The US is prioritising intelligence, surveillance, training, logistics, and technology and other specialised capabilities assistance over large troop deployments in its bid to help African partners confront terrorism, secure key maritime routes, and create conducive conditions for economic development, AFRICOM has said.
The move outlines the Command's evolving approach to engagement on the continent, with a greater emphasis on supporting African-led security efforts.
Commander General Dagvin Anderson said the posture makes the US play a supporting role by providing capabilities that African partners may lack while making room for lasting solutions to come from African countries themselves.
Citing instability in the Horn of Africa, terrorism in Somalia and Nigeria, as well as threats to global shipping through the Red Sea, he added that the shift allows for broader cooperation, especially on threats that can have effects beyond a single country, such as groups like ISIS that operate across multiple regions.
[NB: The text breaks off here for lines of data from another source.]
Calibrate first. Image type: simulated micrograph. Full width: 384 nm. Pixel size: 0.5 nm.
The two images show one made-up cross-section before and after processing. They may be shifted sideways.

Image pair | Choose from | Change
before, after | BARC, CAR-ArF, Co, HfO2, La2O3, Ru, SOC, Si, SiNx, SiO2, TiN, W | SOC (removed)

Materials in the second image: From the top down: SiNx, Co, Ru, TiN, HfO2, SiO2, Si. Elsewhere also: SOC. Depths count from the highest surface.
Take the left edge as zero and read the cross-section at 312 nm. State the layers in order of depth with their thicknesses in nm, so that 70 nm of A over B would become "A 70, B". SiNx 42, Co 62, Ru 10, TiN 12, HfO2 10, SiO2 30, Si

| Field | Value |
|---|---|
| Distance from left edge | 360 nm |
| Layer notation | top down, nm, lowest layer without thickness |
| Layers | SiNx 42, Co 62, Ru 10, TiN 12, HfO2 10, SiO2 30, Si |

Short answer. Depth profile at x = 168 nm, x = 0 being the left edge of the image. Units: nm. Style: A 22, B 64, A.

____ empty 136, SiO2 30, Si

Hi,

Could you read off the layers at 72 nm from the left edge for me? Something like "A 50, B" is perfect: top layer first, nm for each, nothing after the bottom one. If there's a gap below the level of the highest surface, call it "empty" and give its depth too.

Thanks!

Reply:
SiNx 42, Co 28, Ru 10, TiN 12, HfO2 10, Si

“And so ISIS or Daesh is an international terrorist organisation that has affiliates across the continent, including in the Middle East. That is something that our global intelligence can help inform and help local forces address the affiliate of ISIS or Daesh that’s there locally, but understanding how that plays into the larger network and how an operation in Nigeria can actually help or have an impact on the terrorist threat in Somalia or in Mozambique or in other places,” General Anderson said.
“And so that’s something that we can bring from the United States to help with that understanding and also help synthesise that for action.  But ultimately, it’s going to have to be working with the partners,” he added.
He cited the gains made in the fight against ISIS in Puntland, Somalia, and Nigeria as examples of how the strategy is helping counter terror threats on the continent while also disrupting global ISIS networks.
“We have been engaged very closely with the partner forces in Somalia, particularly in northern Somalia, where we have been able to work with them and push ISIS leadership into a very small area where they’re restricted to living in caves, they have limited mobility, their logistics are impacted, and limited ability to communicate.  And that’s where the leadership of the global ISIS network is,” he said.
The success was attributed to counteroffensive operations and multiple air strikes on the ISIS strongholds in the Bari region of Puntland State.
Regarding other parts of Somalia, where Al-Shabaab has been active, General Anderson said the Command has been able to work very closely with the partner forces to provide intelligence, surveillance, and overhead support, including some of these strikes.
This year alone, the Command has launched 69 strikes in collaboration with Somali forces; of these, six were conducted last month.
“So there is some part of the activity of the terrorists that is still there, but it’s also that the partners have been enabled to be more active, which then creates opportunities that allow us to continue to build momentum against these threats. But ultimately, that has to be a Somali solution and a regional solution to that problem,” he said.
On the crisis in Sudan, he reiterated that it remains one of the worst humanitarian disasters on the planet but said that "ultimately that’s going to have to be resolved between the parties that are in conflict and the parties that are engaged in that."
The general gave his remarks during a virtual media briefing held following the conclusion of the 2026 African Chiefs of Defence Conference (ACHOD), held in Angola under the theme ‘Leveraging our strengths, advancing regional security for enduring prosperity.’
The conference was attended by 35 states, as well as representatives from the US and Brazilian forces, and addressed the intersection of economics and security, the lingering challenge of misinformation, and regional security threats.